You’re nobody’s fool. You won’t get sucked into the Black Friday hype.

You’ve got plans to purchase one or two particular items and then you’ll get the hell out of those online or high street stores as fast as humanly possible.

Except that even someone like you could still be duped by the consumer phenomenon that threatens to overshadow long-standing discount events like the Boxing Day sales. (Remember those? The ones that actually started on Boxing Day?)

The numbers involved are astonishing.

We’ll spend an average of £165 per household on Black Friday alone this year – around £4.5bn nationwide.

With spending plans up by 53 per cent compared with this time only last year, we’re especially looking for clothes, toys, games, small electrical items like food processors and coffee machines, and smartphones and tablets, according to research from GoCompare.

But if you add in Cyber Monday – the traditionally ‘online only’ sales day that has lost its distinction now that only a fifth of sales hunters will go to physical shops next weekend – our spending could reach almost £430 each over the four day sales weekend, according to a study by digital commerce platform Koomo. This year, with so many sales starting a week early, more than half of that will be spent before Black Friday even dawns.

Things have become so intense that half of those who plan to shop on Black Friday and Cyber Monday will take some time off work to do it. A quarter of shoppers are opting for a long weekend, and even those of us who are at our desks will still steal 20 minutes of company time deal searching.

Planned purchases

With a fifth of British consumers delaying a major purchase until next week’s sales events, half of us will shop Black Friday with a list, but a third admit they will ‘simply buy whatever deal seems the best, regardless of what the item is’, according to Koomo’s data.

Men are most committed to Black Friday, parting with £532 compared with only £312 for the average woman. By age group, millennials – splashing out an average of £650 each – will spend the most.

“Anyone who has seen news footage featuring someone with a trolley full of TVs and no real idea of what they’re going to do with them has seen what Black Friday can do to even the most sensible of shoppers,” says Sarah Coles, personal finance analyst for Hargreaves Lansdown, who notes that almost 60 per cent of us will overspend on Christmas this year.

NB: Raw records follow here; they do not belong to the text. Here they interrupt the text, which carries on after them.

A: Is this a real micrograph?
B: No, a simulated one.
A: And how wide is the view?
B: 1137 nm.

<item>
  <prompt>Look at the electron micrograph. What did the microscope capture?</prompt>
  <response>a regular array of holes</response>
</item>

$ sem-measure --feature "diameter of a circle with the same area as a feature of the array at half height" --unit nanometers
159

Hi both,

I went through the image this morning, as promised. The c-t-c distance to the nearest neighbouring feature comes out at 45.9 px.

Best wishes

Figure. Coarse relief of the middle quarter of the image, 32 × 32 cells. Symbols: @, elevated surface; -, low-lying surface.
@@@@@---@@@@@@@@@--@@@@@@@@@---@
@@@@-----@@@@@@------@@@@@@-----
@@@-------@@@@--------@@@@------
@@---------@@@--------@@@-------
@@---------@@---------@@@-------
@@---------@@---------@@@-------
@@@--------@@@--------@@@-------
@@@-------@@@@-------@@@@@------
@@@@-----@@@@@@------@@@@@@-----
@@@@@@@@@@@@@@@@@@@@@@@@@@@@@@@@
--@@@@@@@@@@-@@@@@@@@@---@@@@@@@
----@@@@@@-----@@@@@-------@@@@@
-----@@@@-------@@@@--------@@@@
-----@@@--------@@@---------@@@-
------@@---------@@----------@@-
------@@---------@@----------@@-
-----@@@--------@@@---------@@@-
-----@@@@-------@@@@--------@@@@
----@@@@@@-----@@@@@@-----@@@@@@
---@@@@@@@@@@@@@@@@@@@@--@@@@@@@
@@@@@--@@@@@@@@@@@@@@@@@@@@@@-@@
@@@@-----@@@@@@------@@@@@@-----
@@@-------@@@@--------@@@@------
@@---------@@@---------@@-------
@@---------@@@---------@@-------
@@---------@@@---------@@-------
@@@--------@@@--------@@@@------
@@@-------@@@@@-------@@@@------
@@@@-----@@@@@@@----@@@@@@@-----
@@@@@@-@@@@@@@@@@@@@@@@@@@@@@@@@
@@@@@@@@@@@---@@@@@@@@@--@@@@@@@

“Most of us will overspend on Christmas, and for many people it starts with poor decision-making on Black Friday. It offers the perfect conditions to ensure we spend more than we want or need – creating a sense of urgency that leads us into poor decisions that cost a fortune.

“More than one in four people will put some of their overspending on a credit card. And while this may shield us from the true horror of our overspending for a month, when it eventually bites, we’re unlikely to be glad we spent more than we intended on things we didn’t really want.

“If your Christmas overspending gives you a £1,000 credit card bill (at 18.5 per cent) and you repaid at £50 a month, it would take two years to repay, and cost £185.

“If you fall into the credit card trap on Black Friday, there’s a good chance you’ll be ready to upgrade your technology purchases long before you’ve paid for them.”

Psychology of the spend

The more figures that emerge, the more ridiculous Black Friday spending becomes. In fact, we’re sucked in by five key features of this consumer event.

First, the hype surrounding Black Friday makes us predisposed to make a purchase. According to McKinsey, even before we have any idea of what’s on offer, 30% of us plan to buy something on the day. It means we’re more likely to spend money, even when there’s nothing really suitable on offer.

Then there’s the pressure inflicted by the artificial sense of urgency, limited deals that psychologically encourage us to place a higher value on a seemingly scarce item, and the fact that many items are ‘luxury goods’.

By having an expensive item on offer, and no cheaper discounted alternative, shoppers will persuade themselves that for a little extra cash they can trade up. This leaves them spending more than they intended, so they don’t actually save any money at all, according to Coles.

Above all, the time limit involved prevents us from shopping around to gauge whether the price on offer really constitutes a good deal or not.

In fact, what retailers really don’t want you to realise is that a staggering nine out of 10 of the most popular types of products are cheaper at other times of year.

A year-long investigation into pricing data and consumer demand across more than 21,000 products by shopping comparison site Idealo suggests that if shoppers can wait until Christmas Eve, more than four in 10 products will be cheaper than they are during the late November rush.

Of the top 10 product categories, Idealo found that only laptops were cheapest on Black Friday.

1. Drones – £149 cheaper on 26 September

2. Headphones – £37 cheaper on 17 August

3. Lego – £31 cheaper on 17 July

4. Laptops – lowest price on Black Friday

5. Smartphones – £72 cheaper on 5 August

6. DSLR cameras – £160 cheaper on 5 September

7. Games consoles – £65 cheaper on 25 October

8. Vacuum cleaners – £29 cheaper on 23 April

9. Tablets – £70 cheaper on 24 May

10. Washing machines – £60 cheaper on 27 October

Source: idealo.co.uk

And in the four-week run-up to Black Friday, 58 per cent of categories including Lego and games consoles are at their most expensive.

The average adult with children forks out £2,795 for Christmas – and a typical Briton puts in 75 hours of overtime to afford it all – according to myvouchercodes. So being in the know on Black Friday is “make or break” in more ways than one.